Over its 30-year history, PDP has generated close to 42 million pesticide/commodity data points from the analysis of almost 311,000 samples over 126 different commodities. That’s a long way from the start of the program in May 1991 when three States (FL, NY, and WA) collected three commodities (grapes, lettuce, and potatoes) for a total of 35 samples per month.

In 1991, samples were analyzed for 11 pesticides and only detected values were reported. In 2021, nine States collected 14 commodities each month for a total of 826 samples per month. Samples are analyzed for up to 515 residues, and both detects and non-detects are reported.

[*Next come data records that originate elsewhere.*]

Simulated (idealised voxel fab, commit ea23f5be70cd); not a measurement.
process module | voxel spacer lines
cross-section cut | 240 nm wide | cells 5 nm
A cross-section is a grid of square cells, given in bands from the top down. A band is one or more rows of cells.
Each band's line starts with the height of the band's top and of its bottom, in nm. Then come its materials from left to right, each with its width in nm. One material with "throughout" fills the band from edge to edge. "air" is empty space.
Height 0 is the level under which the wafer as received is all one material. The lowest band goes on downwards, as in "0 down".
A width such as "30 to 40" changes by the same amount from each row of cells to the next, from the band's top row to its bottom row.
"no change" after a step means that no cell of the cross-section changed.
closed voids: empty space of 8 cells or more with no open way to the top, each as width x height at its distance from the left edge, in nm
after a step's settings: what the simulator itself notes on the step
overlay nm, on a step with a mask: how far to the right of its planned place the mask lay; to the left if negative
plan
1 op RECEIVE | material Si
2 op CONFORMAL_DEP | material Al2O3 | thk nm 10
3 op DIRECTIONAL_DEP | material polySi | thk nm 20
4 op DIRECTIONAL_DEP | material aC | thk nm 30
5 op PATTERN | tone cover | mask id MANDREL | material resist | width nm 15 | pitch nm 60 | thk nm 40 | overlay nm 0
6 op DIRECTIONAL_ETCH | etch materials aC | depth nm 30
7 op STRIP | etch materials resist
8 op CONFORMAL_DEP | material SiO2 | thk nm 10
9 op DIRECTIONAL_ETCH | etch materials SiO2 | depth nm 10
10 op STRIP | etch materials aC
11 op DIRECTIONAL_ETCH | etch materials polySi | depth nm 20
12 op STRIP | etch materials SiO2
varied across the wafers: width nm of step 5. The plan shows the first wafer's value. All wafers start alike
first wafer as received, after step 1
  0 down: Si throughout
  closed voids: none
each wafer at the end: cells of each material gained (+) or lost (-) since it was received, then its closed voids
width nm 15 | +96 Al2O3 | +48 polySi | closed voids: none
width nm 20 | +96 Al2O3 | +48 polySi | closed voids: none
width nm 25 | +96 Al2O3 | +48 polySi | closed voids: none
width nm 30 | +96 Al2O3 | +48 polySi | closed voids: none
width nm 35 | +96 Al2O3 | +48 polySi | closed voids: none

Reporting non-detects was an early major program development. For the years 1991–1993, the testing laboratories only reported data for the confirmed detection of pesticide residue. Beginning in 1994, testing laboratories began reporting all validated pesticide residues results including non-detects which is key for application of monitoring data in exposure assessment. The number of reported pesticide/commodity data points increased significantly. In 1993, the analysis of 7328 samples yielded 10,329 discrete pesticide/commodity data points (1.41 data points per sample). In 1994 with non-detects reported, 7,589 samples yielded 504,296 discrete pesticide/commodity data points (66.6 data points per sample). In 2020, the analysis of 9600 samples yielded 2,602,551 discrete pesticide/commodity data points (271.1 data points per sample; Fig. 1).

Average (mean) number of PDP results reported per sample by year.

Trans-shipping was a major program development that affected both sampling and testing. Prior to trans-shipping, the testing laboratory would analyze the samples for all commodities collected in their State. Because different commodities could not be combined into a single analytical set, the testing laboratories had to run smaller sets including required quality assurance samples with each set. This prevented economy-of-scale and reduced productivity. Additionally, switching between the different commodities had the potential to impact proficiency as matrix effects vary dramatically (e.g., testing grapes is very different than spinach). In October 1994, a pilot project between three States (CO, MI, and WA) began to send samples from all the States to a single testing laboratory, thereby allowing for the creation of larger sample sets. By 1997, all States were trans-shipping samples. This increased proficiency and productivity while also substantially reducing mandatory method validation and quality assurance costs.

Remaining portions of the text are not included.